But pub operator hopeful on improving trading conditions
Pub operator Punch Taverns is pressing ahead with Scottish investment plans despite a dip in half year profits.
The company, which has 20 managed and more than 340 leased pubs across Scotland, said it will spend around £850,000 during the current financial year improving its offering north of the border.
Elaine Kennedy, operations manager at Punch, said: "We have been working on a lot of investment in the first half of the financial year.
"We will have spent around £850,000 in Scotland by the close of the year."
Underlying profits at Punch fell 8.4 per cent to £206 million in the six months to March 5 with overall revenue slipping from £676.6 million to £655.4 million.
However there has been an improvement in recent trading.
Kennedy added: "The Scottish estate is broadly in line with the rest of the UK results wise.
"All retail businesses were affected by the bad weather in December last year. A lot of our partners saw Christmas bookings being cancelled as people simply couldn't get out.
"However they have fought back strongly. We have a number of initiatives in place to help them like our recent spring fayre when 70 pubs came to Edinburgh to look at promotional activity and events they could organise such as beer festivals and national quiz and darts competitions.
"Consumer spending patterns seem to be settling down. People do enjoy going to their local pub and that's an experience you can't match in your own home."
Last month Punch announced plans to demerge its Spirit managed pubs division.
In the trading update issued to the stockmarket it confirmed chief executive Ian Dyson will head up the new venture while Roger Whiteside, currently managing director of the leased division, will become chief executive of Punch.
The restructuring plan devised by former Marks and Spencer executive Dyson will see more than 2,500 pubs closed.
The demerger of the 950-strong managed Spirit pubs will leave Punch with an estate of around 5,200 leased and tenanted pubs where landlords rent the pub and get their supplies from Punch.
It has identified some 3,000 of these as core pubs and the rest will be closed at the rate of about 500 a year. Another 450 pubs are to be offloaded from the Spirit business.

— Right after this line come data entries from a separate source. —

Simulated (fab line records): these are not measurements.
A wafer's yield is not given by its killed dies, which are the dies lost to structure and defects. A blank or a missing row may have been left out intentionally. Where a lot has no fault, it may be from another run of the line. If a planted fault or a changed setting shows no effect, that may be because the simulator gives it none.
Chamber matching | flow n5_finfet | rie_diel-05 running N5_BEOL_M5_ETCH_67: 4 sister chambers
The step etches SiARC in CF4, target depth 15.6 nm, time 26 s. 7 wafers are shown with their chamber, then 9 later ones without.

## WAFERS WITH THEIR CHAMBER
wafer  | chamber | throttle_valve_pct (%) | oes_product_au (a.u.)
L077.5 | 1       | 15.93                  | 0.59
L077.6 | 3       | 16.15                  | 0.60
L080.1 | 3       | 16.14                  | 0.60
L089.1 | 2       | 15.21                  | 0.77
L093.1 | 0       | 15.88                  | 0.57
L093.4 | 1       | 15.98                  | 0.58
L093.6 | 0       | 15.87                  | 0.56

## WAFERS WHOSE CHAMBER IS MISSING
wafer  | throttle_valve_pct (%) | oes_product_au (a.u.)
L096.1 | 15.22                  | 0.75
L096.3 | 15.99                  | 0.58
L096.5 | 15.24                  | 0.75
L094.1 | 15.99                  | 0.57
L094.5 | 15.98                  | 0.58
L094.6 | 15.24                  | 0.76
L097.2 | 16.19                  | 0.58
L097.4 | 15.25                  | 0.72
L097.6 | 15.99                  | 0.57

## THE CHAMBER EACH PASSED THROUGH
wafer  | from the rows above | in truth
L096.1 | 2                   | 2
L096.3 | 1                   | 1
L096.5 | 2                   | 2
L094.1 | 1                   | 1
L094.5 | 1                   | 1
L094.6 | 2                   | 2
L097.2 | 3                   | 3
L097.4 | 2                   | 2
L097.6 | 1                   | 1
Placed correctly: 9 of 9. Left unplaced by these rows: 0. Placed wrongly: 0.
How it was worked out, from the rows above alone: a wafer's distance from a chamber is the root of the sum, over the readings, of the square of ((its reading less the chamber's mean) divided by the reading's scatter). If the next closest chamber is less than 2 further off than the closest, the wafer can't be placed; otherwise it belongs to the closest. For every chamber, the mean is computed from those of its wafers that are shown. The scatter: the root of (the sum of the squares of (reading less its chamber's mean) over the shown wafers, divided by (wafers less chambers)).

The half year figures revealed the 3,000 core pubs that will be kept as part of the Punch business saw net income decline by 5.3 per cent whereas the pubs being offloaded over the next three to five years suffered an 11 per cent decline.
The Spirit division saw underlying profits increase by five per cent to £67 million.
The group disposed of 190 under-performing pubs over the six months in deals worth £62 million.